NEW YORK -- A study released in December by the New York City Department of Consumer Affairs showed that women may be paying more than men for virtually the same product. The report, "From Cradle to Cane: The Cost of Being a Female Consumer," compared nearly 800 items with clear male and female versions, and on average, the women's versions of a product cost seven percent more than the ones for men.
But price discrimination is not limited to retail, found CBS News correspondent Michelle Miller. CBS News went undercover with two producers, one female and one male, who visited a handful of dry cleaners in New York City.
The producers purchased “nearly-identical, 100 percent cotton button down shirts in comparable sizes and requested the same service.”
CBS News founds that the female producer was charged at least twice as much in more than half the businesses visited. In one, she was charged $7.50 while her male counterpart just $2.85. At another, she paid $3 dollars more, according to the reportpublished here.
The New York study found there were differences when it came to children’s and adult clothing, personal care products, home health care products and toys and accessories.

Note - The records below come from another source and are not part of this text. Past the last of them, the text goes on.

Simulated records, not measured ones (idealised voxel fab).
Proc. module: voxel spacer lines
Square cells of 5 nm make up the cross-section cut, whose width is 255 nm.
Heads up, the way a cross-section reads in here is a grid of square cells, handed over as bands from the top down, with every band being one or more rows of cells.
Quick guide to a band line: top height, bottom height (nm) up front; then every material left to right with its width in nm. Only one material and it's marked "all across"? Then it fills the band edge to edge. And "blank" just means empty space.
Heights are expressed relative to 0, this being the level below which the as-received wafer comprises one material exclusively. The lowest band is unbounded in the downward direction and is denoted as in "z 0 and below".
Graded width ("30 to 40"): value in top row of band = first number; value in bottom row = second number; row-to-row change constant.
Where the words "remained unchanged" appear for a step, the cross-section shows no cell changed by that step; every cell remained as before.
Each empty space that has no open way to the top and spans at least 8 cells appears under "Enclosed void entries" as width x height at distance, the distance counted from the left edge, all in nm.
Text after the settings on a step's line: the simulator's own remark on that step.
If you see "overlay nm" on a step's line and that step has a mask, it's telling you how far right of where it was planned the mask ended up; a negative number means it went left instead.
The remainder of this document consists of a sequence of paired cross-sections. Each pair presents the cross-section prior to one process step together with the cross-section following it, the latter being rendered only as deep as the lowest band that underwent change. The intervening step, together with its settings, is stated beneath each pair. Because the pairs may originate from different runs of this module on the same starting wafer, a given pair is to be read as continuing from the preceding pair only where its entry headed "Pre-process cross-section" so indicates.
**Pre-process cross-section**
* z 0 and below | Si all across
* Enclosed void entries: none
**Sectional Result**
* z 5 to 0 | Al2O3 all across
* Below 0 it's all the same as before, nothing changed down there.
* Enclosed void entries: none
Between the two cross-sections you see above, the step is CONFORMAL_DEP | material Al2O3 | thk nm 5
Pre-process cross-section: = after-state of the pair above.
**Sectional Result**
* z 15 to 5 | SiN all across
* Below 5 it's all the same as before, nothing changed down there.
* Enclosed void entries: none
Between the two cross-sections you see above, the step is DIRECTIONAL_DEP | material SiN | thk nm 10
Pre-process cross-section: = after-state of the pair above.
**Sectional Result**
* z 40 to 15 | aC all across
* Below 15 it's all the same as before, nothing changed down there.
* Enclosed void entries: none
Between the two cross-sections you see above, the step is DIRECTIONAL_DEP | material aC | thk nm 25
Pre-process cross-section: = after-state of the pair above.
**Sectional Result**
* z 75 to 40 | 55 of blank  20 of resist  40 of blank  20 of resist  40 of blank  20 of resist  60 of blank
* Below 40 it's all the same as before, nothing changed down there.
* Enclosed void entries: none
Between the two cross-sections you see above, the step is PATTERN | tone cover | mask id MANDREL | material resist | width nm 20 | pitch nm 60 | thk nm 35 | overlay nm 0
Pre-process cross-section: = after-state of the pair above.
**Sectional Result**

The highest difference (13 percent) was in the personal care products industry, while the lowest difference (4 percent) was in the children’s clothing industry.
A disparity frequency chart shows women pay more 42 percent of the time, while men pay more only 18 percent of the time. Forty-percent of the time the pricing is equal.
The study included 35 product categories, and female consumers paid more in 30 of those categories.
Gender price gouging for services is illegal in New York, Miami-Dade County and California, but there is no federal law, according to the CBS report.
California outlawed it in 1996 after a statewide study found a "gender tax" cost each woman approximately $1,351 more annually.
But there are no laws aimed at preventing it in retail.
"One of the reasons that we can't legislate in products is because it's about the market and there is a long supply chain and we don't really know who is responsible for it," trade lawyer Michael Cone said.
Cone said part of the problem is the extra costs for women's products tacked on from the get-go. He found that women's clothing, shoes and gloves often enter the country with a higher import tax than men's. For example, men's sneakers were taxed at 8.5 percent while women's shoes at 10 percent.
"It might be 5 dollars that you pay that's extra to Uncle Sam, but by the time it hits the retail consumer, it can be 10, 12, 13 dollars," Cone said.
Cone found it dates back to at least the mid-1800s when women's hats and gloves were taxed higher. He said ultimately it will be consumers who hold the key to reform.
"It has to be a market response, a written campaign, vote with your purse and your pen -- that's what's going to change it," he said.
Read the full report on CBS news.
There are some examples where women pay less than men. Men pay an estimated $15,000 more over their lifetime than women for car insurance, according to CoverHound.com. According to a study from Swapalease.com, men also pay more than women on popular car leases.